Most of them have been deleted, because as I'm trying to clarify the person gets angrier and the thread explodes and they get deleted.but i'll look around in the graveyard
Yeah, it can be easier to see the actual exchange as it played out...
But I appreciate the example you shared here:
I do have a real life example I'll try to get it as close as possible, but i know it's not the same as on here
me:you know, I would be just as happy staying at home learning russian and playing final fantasy
friend: oh so you'd rather be at home then hang out with me?

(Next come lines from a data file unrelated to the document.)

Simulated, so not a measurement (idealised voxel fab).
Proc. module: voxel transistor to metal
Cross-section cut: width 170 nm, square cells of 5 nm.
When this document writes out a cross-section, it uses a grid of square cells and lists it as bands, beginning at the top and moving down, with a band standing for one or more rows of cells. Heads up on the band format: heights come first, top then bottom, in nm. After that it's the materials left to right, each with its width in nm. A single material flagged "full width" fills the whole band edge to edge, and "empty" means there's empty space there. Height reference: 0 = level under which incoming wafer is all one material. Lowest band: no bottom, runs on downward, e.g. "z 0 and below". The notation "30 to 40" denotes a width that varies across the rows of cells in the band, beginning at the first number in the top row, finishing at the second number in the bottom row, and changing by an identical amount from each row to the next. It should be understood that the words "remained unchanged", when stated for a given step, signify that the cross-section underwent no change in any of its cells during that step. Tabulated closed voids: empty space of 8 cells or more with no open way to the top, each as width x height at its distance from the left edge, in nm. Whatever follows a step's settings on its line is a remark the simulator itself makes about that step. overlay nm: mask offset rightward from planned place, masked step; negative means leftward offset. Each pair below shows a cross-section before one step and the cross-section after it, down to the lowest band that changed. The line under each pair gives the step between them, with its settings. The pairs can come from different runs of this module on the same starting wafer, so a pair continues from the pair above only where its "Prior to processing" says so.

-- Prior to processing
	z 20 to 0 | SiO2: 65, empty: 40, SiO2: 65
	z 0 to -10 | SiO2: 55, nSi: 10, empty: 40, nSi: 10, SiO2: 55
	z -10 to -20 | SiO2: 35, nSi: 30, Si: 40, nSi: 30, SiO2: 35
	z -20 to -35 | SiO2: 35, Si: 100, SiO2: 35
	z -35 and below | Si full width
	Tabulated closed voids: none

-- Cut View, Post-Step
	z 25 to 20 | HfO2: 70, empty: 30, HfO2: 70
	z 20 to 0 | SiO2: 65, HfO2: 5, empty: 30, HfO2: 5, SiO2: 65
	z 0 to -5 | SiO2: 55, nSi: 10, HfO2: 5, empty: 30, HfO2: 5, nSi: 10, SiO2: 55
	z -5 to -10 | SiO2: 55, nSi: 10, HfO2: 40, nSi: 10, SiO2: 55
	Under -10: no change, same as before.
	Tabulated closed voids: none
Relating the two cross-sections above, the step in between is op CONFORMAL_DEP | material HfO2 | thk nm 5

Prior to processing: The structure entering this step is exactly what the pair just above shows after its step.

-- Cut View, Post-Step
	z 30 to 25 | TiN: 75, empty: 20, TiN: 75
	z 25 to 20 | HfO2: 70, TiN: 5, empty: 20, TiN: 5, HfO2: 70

me: no I'm saying that I'd like both equally
friend: if you want i can drop you off
me: No I'd be happy either way. I'm happy hanging out with you, but I'd also be happy if we didn't hang out
friend: what are you saying?
me: That I would be happy in the same situation
friend: oh you're saying that you would have had a good day either way?
me: yes
I think the only reason why she didn't get super pissed is because she knows me and knows that has happened to me in the past.
Hmmm. I could see how someone might interpret your first statement as a "gentle" way of saying you'd
prefer to stay at home. I could also see how your friend's first response might come from some insecurity s/he has about your desire to hang out with him/her. It depends on the dynamic between you two, which I don't know.
Something's pinging at the back of my head - what if the issue in that particular exchange is not your
directness (which is specifically related to honesty and yields questions about hidden agendas etc), but rather your
literalness (which is related to communication style and not honesty specifically)?
Like that first line of what you wrote ("
you know, I would be just as happy staying at home learning russian and playing final fantasy") it means exactly what you say it means, in a very literal sense. But in the
context of someone else suggesting you hang out with them and go out, it has more than one meaning because it weights things on the other side of what they're suggesting. Depending on the context, I could see it meaning either of those things in an interaction. Now, people who are more literally minded in communication won't be phased by this. But people whose communication style isn't so literal will pick up the other contextually possible meanings (as an example, INFJs can be direct, but I think we're seldom hardcore literal in our communication style). And then, people who aren't literal PLUS have their own internal issues and distortions and a practice of projecting that stuff onto others will
really go to town with fantasies about what you're saying, no matter how much you try to correct them.
So my two cents: There's nothing wrong with having a literal communication style. It's just one way to communicate. IMO the second group - people who can misunderstand because we just aren't hardcore literal in our usual communication style - can learn through observation, interaction and dialogue that this is how you are. If you're so inclined, I think you could probably help people learn, by knowing about the literalness in how you communicate and explicitly letting people know about it (eta: assuming that I'm accurate in naming it that way, which I don't know for sure). So for example, dealing with someone new who you believe is just misunderstanding, you could mention at some point in that interaction that people do sometimes misinterpret what you say and you could let them know that really, you use words in a very literal (basic?) way and can best be understood from that space.
(BTW, I feel like I see echoes of some of the dynamics between my INPF and me in your interaction with your friend. My partner can be pretty literal in how she uses words sometimes, and I can pick up on multiple contextual meanings. It
has led to misunderstandings. Hmmmm ... I need to think more about this.)
But people in the third group - people who have whatever issues they plug your words into and then take off running with projections of what they think you mean and keep going and going no matter how much you try to let them know what you're saying - those people aren't oriented toward learning how you interact, what you mean, etc. They're just freaking out and playing out a script and I don't think there's much that can be done with someone who's in that space because all they're going to do is argue with you when you seek to clarify what you meant, trying to get the interaction back into their script, and it will just escalate if you continue to engage.
I don't know the proportion - how many people you experience this with are in the second group (where it's misunderstanding based on different communication styles and who can/will learn) versus how many people you experience this with are in that third group.
I also feel like if you have enough personal history with someone and there has been real and unresolved hurt between you two as part of that, you could at some point get a mix of the second and third group response from someone. Meaning, someone who might otherwise know that that's how you communicate could get triggered based on some unresolved hurt between the two of you specifically, and kind of go off. In that case, seems to me the real issue isn't how you communicate but rather the confusion and pain generated from unresolved hurt between two people.
I don't know how much of what I just wrote makes sense outside my own head, though.